Authors: Kenneth Carano*, Western Oregon University, Todd Kenreich*, Towson University
Topics: Geography Education, Resources, Higher Education
Keywords: Global studies, geography, conceptualizations
Session Type: Paper
Start / End Time: 8:00 AM / 9:40 AM
Room: 8223, Park Tower Suites, Marriott, Lobby Level
Presentation File: No File Uploaded
In an interconnected world, global and geographic literacies take on an increasing importance (Lambert, Solem, and Tani 2015). Unfortunately, these are topics not often mandated by states in the U.S. (Carano and Berson 2007). The course traditionally making these connections is Global Studies. Yet, this course has different curricula conceptualizations. Unlike traditional social studies courses (e.g., American History, World History, Economics, Government), with similarly structured curriculum across the country, Global Studies courses often espouse differing curricula within states. In an ongoing investigation, the presenters have, thus far, conducted interviews with 14 teachers from three states, and found Global Studies courses taking four forms (See Figure 1).
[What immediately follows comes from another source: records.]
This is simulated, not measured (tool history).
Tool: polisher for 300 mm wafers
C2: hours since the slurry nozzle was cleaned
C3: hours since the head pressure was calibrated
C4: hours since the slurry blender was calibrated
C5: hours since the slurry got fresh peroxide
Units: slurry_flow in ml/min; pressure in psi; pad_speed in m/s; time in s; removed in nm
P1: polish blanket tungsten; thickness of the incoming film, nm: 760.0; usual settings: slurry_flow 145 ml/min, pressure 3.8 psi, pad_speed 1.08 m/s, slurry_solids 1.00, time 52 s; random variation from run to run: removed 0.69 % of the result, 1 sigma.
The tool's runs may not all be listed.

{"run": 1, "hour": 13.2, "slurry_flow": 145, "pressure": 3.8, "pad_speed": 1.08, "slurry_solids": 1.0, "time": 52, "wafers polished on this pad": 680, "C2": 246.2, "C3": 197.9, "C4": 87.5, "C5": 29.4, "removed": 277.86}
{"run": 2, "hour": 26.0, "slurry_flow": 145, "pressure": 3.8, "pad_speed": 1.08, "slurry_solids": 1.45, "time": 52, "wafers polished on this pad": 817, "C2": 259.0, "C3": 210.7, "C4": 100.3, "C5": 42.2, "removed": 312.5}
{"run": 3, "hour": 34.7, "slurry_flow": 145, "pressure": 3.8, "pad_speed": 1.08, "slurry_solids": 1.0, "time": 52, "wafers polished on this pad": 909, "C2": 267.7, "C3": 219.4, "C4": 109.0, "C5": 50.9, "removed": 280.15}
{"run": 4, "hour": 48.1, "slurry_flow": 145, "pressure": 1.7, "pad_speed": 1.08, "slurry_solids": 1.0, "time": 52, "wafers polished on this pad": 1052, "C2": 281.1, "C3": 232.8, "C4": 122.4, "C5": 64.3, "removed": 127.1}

Figure 1: Breakdown of Teacher’s and Themes
THEME # of Teachers
Global Studies as World Geography 6
Global Studies as Teaching 20th & 21st Century World History 4
Global Studies as World History 2: Age of Exploration to the Current World 2
Global Studies as Thematic approach (e.g. Terrorism, Climate Change, etc.) 2
A teacher transferring to a new district, spoke to the course’s ambiguity. When describing his Global Studies curriculum for the forthcoming academic year, he stated “I’m really not sure. In the past when I taught global studies it was a geography course but I am moving to a new district and I haven’t found out if that is the content of their school’s global studies course.” The implications of these differing course conceptualizations on student global and geographic literacies are discussed in this presentation.